The CM-E1 is works in a manner like a 4-wire smoke detector. The EOL resistor is in series with the normally closed trouble relay and is in parallel with the normally open alarm relay in the CM-E1. This allows multiple detectors to be daisy chained together. In normal operation, the alarm relay would be open and the M1 would see the 2200 ohm EOL resistance, making the zone voltage about 6 volts or so. When the detector goes into alarm mode, the relay closes and shorts the EOL resistor, dropping the zone voltage to 0 Volts, and the M1 goes into alarm mode.

If the detector has a trouble condition, the trouble relay opens, creating an open on the zone loop, and the M1 zone voltage goes to 12V and the M1 senses the trouble condition.

When you specified the zone type of 0 (EOL/wireless), the M1 expects to see the 2200 ohm EOL resistance and about 6V on the zone during normal operation. When you removed the J2 jumper, I think you caused the CM-E1 alarm relay to be closed during normal operation, shorting out the EOL resistor. This should have caused an alarm condition at the M1, which is what you say you saw with the second CM-E1 that you installed.
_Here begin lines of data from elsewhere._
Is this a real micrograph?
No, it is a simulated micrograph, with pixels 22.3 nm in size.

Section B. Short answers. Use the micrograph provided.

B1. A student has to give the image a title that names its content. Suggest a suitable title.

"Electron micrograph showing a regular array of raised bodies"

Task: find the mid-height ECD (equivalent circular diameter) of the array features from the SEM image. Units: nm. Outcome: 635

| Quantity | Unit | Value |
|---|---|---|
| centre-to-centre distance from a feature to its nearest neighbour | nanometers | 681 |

What I can't explain is why this didn't also happen with the first CM-E1. I think you say removing the jumper made it work. I'm not sure how that could be, unless you have some high resistance in your loop wiring. I would measure the voltage at the M1 terminals on this zone and see what it is when the jumper is removed. That should give us a clue to what is going on.

I think the proper zone def and type for these zones is Zone Def 17 (CO 24 Hour) and Zone Type 5 (Fire, 4-Wire Smoke Detector).

You should install jumper J2 on both detectors.